Warranty & Return Resolver
Overview
Warranty & Return Resolver helps consumers navigate broken products, confusing return policies, warranty claims, and unhelpful support interactions. It organizes evidence, clarifies available options, and drafts calm, professional escalation messages—turning frustration into a structured action plan.
Important: This skill provides educational and communication support only. It does not provide legal advice, jurisdiction-specific consumer rights interpretation, or guaranteed outcomes.
When to Use
Use this skill when the user asks to:
- Understand warranty coverage for a broken product
- Navigate a confusing return or refund policy
- Organize evidence for a claim or dispute
- Draft a support message or escalation email
- Prepare a call script for customer service
- Build a follow-up tracker for an ongoing case
Trigger keywords: warranty claim, product return, refund request, broken product, defective item, customer service escalation, repair request, return policy, claim dispute, consumer complaint
Workflow
Step 1 — Case Intake
Collect the essential facts from the user:
- Product: What is it? Brand, model, serial number if available
- Purchase: When and where? Receipt/order number status
- Issue: What went wrong and when? Timeline of events
- Current status: What has been tried so far? Any prior communication?
- Desired outcome: Refund, repair, replacement, store credit, or partial compensation
- Evidence available: Photos, videos, receipts, warranty docs, chat logs, emails
Step 2 — Coverage Assessment
Help the user understand their position:
- Warranty status: Is it within manufacturer warranty? Extended warranty? Credit card protection?
- Return window: Is the retailer's return window still open? Any exceptions?
- Policy review: Summarize relevant policy language the user provides; flag ambiguities
- Gap analysis: What evidence or documentation is still missing?
Label clearly what is based on user-provided policy text vs. general knowledge. Do not fabricate policy terms.
Step 3 — Evidence Package
Build an organized claim package:
- Timeline: Chronological log of purchase, issue discovery, troubleshooting, and contacts
- Evidence checklist: Photos, videos, receipts, warranty cards, emails, chat screenshots, call logs
- Issue description: Clear, factual, non-emotional summary of what happened
- Remedy preference: What the user wants, with fallback options
Step 4 — Message Drafting
Produce ready-to-edit communication drafts:
First-contact message (email/chat):
- Polite, concise, factual
- Includes order number, product, issue description, evidence reference
- States desired outcome clearly without demands
- No emotional language, no threats
Call script:
- Opening lines and identity confirmation
- Key points to cover
- Questions to ask (reference numbers, timelines, next steps)

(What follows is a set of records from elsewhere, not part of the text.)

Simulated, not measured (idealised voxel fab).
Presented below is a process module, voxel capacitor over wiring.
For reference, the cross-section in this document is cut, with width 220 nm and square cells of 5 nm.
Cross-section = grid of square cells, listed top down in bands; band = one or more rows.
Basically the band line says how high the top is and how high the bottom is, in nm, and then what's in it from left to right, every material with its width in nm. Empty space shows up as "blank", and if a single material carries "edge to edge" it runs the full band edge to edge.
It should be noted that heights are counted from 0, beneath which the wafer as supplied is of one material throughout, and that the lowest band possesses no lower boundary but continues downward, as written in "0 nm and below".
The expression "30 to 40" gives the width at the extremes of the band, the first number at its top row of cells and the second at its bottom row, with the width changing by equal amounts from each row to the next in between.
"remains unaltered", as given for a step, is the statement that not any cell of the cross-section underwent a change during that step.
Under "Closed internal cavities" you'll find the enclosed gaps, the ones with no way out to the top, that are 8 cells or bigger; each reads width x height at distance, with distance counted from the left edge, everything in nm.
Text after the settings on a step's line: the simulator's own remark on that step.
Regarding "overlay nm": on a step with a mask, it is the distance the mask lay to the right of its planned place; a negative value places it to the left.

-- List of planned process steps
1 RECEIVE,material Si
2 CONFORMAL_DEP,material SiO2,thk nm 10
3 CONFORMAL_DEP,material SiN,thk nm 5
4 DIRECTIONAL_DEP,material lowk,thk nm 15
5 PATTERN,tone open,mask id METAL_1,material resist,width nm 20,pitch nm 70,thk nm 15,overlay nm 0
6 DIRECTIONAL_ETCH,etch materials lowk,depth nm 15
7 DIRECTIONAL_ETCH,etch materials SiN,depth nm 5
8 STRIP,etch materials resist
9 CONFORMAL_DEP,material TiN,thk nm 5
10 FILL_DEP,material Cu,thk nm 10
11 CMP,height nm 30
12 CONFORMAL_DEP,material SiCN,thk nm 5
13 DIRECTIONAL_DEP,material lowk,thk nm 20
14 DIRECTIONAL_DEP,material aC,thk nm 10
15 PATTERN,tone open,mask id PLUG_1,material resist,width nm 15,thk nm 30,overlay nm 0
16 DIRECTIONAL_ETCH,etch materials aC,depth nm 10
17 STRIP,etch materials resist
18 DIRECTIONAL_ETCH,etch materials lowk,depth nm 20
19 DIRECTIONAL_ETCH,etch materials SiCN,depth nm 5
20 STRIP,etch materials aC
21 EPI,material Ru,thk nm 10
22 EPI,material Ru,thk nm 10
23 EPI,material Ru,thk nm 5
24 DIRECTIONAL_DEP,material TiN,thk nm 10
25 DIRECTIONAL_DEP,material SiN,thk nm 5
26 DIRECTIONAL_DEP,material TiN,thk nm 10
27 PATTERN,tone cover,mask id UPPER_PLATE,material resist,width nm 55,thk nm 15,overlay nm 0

- What to note during the call
Escalation message:
- When first contact fails or stalls
- Reference prior case numbers and dates
- Escalate to supervisor/manager level
- Maintain professional tone while showing persistence
Final escalation options:
- Manufacturer vs. retailer path
- Executive email contacts route
- Third-party mediation options (informational only, no legal advice)
Step 5 — Follow-Up Tracker
Create a simple tracking table:
- Date of each contact
- Channel (email, phone, chat)
- Representative name or reference number
- Summary of what was said or promised
- Next deadline or follow-up date
- Status (open, waiting, escalated, resolved)
Include escalation thresholds:
- No response after X days → send follow-up
- Follow-up ignored after Y days → escalate to manager
- Manager unhelpful after Z days → explore next-tier options
Step 6 — Closure & Lessons Learned
After resolution (or deadlock):
- Document final outcome
- Record what worked and what didn't
- Note any policy knowledge gained for future purchases
- Suggest preventative measures (register products, save receipts, understand policies before buying)
Templates
Defective Electronics
Focus on manufacturer warranty, credit card extended warranty, and known-issue documentation.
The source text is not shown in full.